HeardLibrary / vandycite

0 stars 0 forks source link

Step 3: identify Commons works linked to non-artwork items that don't have Wikidata artwork items and create the artwork items #9

Closed baskaufs closed 2 years ago

baskaufs commented 3 years ago

The string values should be entered in the ACT data dump CSV file in the ObjectFunction column and the script will assign the Q IDs. Let Steve know if there should be new types added to this list. Charlotte will do

baskaufs commented 3 years ago

Complications:

  1. Many of the cases will have minimal data from Commons. For example, this. Issues: who is actually the artist? What recognition is necessary for the Commons user Judgefloro
  2. Here is a case where the artwork is in a gallery (BYU), but the gallery hasn't made the metadata freely available: commons page. See this from the gallery and this from some company (associated with the gallery?). In this case, how much metadata from ACT can be used to make up for the lack of information from the gallery?
baskaufs commented 3 years ago

This query should just give us the works that we need to create Wikidata artwork items for (then delete the ACT ID from the non-artwork hits):

# Since all cleanup has been done where a work has a Wikidata item that's an artwork
# this query should just be the works that need to have artwork items created.
select distinct ?work1 ?actId1 ?work1Label ?class1Label where {
  ?work1 wdt:P9092 ?actId1.
  ?work1 wdt:P18 ?commonsImage.
  optional {?work1 wdt:P31 ?class1.}

  minus {?work1 wdt:P31 wd:Q3305213.} # painting
  minus {?work1 wdt:P31 wd:Q15711026.} # altarpiece  
  minus {?work1 wdt:P31 wd:Q93184.} # drawing
  minus {?work1 wdt:P31 wd:Q22669139.} # fresco
  minus {?work1 wdt:P31 wd:Q15123870.} # lithograph
  minus {?work1 wdt:P31 wd:Q8362.} # miniature
  minus {?work1 wdt:P31 wd:Q133067.} # mosaic
  minus {?work1 wdt:P31 wd:Q219423.} # mural
  minus {?work1 wdt:P31 wd:Q125191.} # photograph
  minus {?work1 wdt:P31 wd:Q11060274.} # print
  minus {?work1 wdt:P31 wd:Q1064538.} # quilt
  minus {?work1 wdt:P31 wd:Q245117.} # relief sculpture
  minus {?work1 wdt:P31 wd:Q860861.} # sculpture
  minus {?work1 wdt:P31 wd:Q2282251.} # seven-branched candlestick
  minus {?work1 wdt:P31 wd:Q1473346.} # stained glass
  minus {?work1 wdt:P31 wd:Q179700.} # statue
  minus {?work1 wdt:P31 wd:Q18761202.} # watercolor painting
  minus {?work1 wdt:P31 wd:Q48498.} # illuminated manuscript
  minus {?work1 wdt:P31 wd:Q184296.} # tapestry

  SERVICE wikibase:label { bd:serviceParam wikibase:language "[AUTO_LANGUAGE],en". } # Helps get the label in your language, if not, then en language
 }
order by ?work1Label
baskaufs commented 3 years ago

Used the "Script to pull data for works needing processing" section of the compare_metadata_sources.ipynb script to generate files act_data_fix.csv and commons_data_fix.csv that we can use to create the items for this phase.

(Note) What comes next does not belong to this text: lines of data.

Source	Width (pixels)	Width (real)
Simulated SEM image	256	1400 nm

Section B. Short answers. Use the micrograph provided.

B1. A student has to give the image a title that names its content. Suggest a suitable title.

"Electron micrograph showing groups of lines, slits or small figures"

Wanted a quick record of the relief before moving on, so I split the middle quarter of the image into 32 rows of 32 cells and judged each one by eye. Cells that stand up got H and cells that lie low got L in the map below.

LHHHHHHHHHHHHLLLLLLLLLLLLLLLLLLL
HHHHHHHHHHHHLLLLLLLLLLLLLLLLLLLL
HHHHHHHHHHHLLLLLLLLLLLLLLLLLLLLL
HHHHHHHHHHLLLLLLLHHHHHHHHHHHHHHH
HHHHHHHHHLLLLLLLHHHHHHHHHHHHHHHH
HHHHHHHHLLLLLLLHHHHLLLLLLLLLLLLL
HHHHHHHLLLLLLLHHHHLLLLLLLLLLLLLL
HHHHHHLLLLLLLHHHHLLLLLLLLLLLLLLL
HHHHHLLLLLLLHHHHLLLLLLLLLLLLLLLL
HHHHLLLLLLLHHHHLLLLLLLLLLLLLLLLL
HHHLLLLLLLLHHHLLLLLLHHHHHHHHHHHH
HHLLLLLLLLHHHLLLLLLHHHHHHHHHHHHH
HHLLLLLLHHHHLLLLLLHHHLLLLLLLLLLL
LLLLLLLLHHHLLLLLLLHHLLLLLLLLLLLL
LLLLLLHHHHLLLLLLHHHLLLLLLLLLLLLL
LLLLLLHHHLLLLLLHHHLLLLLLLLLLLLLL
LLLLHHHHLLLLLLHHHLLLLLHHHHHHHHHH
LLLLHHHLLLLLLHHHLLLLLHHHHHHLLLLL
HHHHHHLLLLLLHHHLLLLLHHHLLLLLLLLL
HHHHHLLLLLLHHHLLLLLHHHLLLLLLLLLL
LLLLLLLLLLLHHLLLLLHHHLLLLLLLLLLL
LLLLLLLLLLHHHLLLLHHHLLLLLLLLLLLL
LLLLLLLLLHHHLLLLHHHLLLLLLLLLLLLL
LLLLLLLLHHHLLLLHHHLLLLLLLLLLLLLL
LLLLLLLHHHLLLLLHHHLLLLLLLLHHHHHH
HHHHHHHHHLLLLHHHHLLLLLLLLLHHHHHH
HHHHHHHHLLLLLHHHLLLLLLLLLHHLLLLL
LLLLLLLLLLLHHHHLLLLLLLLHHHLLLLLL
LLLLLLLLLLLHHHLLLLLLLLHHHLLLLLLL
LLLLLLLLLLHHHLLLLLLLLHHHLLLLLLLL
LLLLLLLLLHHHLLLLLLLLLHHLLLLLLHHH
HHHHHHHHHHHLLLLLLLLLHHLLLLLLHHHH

baskaufs commented 2 years ago

Created a table of candidate properties to use here

baskaufs commented 2 years ago

Fixed script to output potential artist matches. (task 4)

baskaufs commented 2 years ago

Deciding on what is the primary artwork is still a bit confusing. For example, https://diglib.library.vanderbilt.edu//act-imagelink.pl?RC=55547 is a house. Is the house an artwork and the photo another artistic representation of it? I suppose the architect (if there was one) would be the artist. In that case the type of the artwork should be "architectural structure" and not photograph.

In contrast, if it's a photo of a person or natural feature, the photo is the artwork since no human designed the depicted object. In that case the type of the artwork would be "photograph".

The key distinction seems to be whether the thing depicted in the photograph was designed by a person or not.

baskaufs commented 2 years ago

Particularly for architectural works, the current script frequently puts the photographer as the artist rather than the architect. I had to check many of these manually. There were also some "photographs" that needed to be re-classified as architectural objects. It may be that there would be a use for using some kind of image recognition on the images to see if they were buildings or not, if it was capable of recognizing them.

baskaufs commented 2 years ago

It was actually pretty rare for items to be correctly identified as "photograph" rather than an underlying artwork, since relatively few images were of humans or natural features. So probably all items that the script designates as "photograph" need to be checked for incorrect typing.

baskaufs commented 2 years ago

VanderBot now supports novalue anonymous artists. See #21